So here’s where we are at:
Marriage counselling is wonderful…truly life changing. Our counselor, PL, is amazing and wise and funny and exactly what we need as we navigate this very tricky path.
Our first few sessions with him were about the dirty details. We went through the events, as they unfolded, and how we felt. We went through our histories and our childhoods. We expressed all of our negative emotions and shared how it made us feel. These sessions were so, so hard and so, so emotional (I shed A LOT of tears). He asked us difficult questions, and we gave difficult answers. It was the most challenging time…but also the most relieving: everything was finally out in the open and there were no more secrets. At the end of each appointment he gave us a simple task (go on one date and only talk about your favourite things, go see a movie together and dress up for it, go for a walk in the woods, etc).
Then he sat us down and we had the most difficult conversation of all. He explained that our marriage could not go back to the way it was, it was forever changed and if we wanted to go forward together we would need to build something new together, fall back in love, and start over. He made it so clear that we both had a choice to make – to stay or go, and we it was time to make that choice. This was the most emotional conversation, but we both whole heartedly agreed that we wanted to start over and move forward, together: married.

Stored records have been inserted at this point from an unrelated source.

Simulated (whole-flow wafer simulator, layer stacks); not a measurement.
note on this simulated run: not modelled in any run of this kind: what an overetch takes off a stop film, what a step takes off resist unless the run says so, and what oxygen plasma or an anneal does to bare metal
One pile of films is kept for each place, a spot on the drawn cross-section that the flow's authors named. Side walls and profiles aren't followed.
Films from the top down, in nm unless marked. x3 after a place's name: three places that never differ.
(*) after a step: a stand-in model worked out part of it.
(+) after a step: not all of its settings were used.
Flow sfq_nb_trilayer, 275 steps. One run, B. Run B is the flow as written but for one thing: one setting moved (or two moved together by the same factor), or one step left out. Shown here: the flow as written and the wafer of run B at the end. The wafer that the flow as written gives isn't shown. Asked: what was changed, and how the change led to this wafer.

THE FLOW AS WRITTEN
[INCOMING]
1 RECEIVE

And so we are working on that. Carefully and intentionally rebuilding our marriage, and our life, and falling in love with each other all over again. PL is exactly right – we are different people now…and our relationship and our marriage is different now. The biggest challenge, for me, was letting go of what was, and past hurts, and moving forward. Through that, though, we’ve learned to speak our minds – honestly and openly, always. Even if it might anger the other. We’ve learned more about each other in the last 2 months than we had in the past 8 years. Open communication has been the biggest and best change we’ve made so far…and comes with just one rule: we are never, ever mean. We say what is on our minds, but only if it’s truthful and not hurtful. Through being kind to each other, I find being supportive, respectful and loving just comes naturally….and those are all the things I want my marriage to be.
I don’t want to paint a rosy picture that isn’t truthful: everything above is true, but it is also incredibly hard, emotional, messy and I am still sometimes so angry. I am working very hard at forgiveness…but it is not coming easily. All of the changes we have made did not happen overnight or easily, and came with immense effort on both of our parts. (Our lack of children has actually been a huge blessing right now, because it enables us to dedicate all of our time to this.) But we have learned just how strong we are, just how capable we are, and just how much we love each other – and those lessons are invaluable. I have learned so much about myself, about Mr. Big, and about us as a couple over the last few months and I look forward to the future so much now. We truly feel like we are on the right path, and that things are looking up.
In all this, what’s shocked me the most is how difficult marriage really is. We watch movies and shows, and it seems like marriage should just be effortless – something that just works or it doesn’t. But that’s not true at all, marriage requires a huge amount of effort – every single day for your entire life. You will always have to work to have a good marriage, but if the marriage is good then it will always be worth it.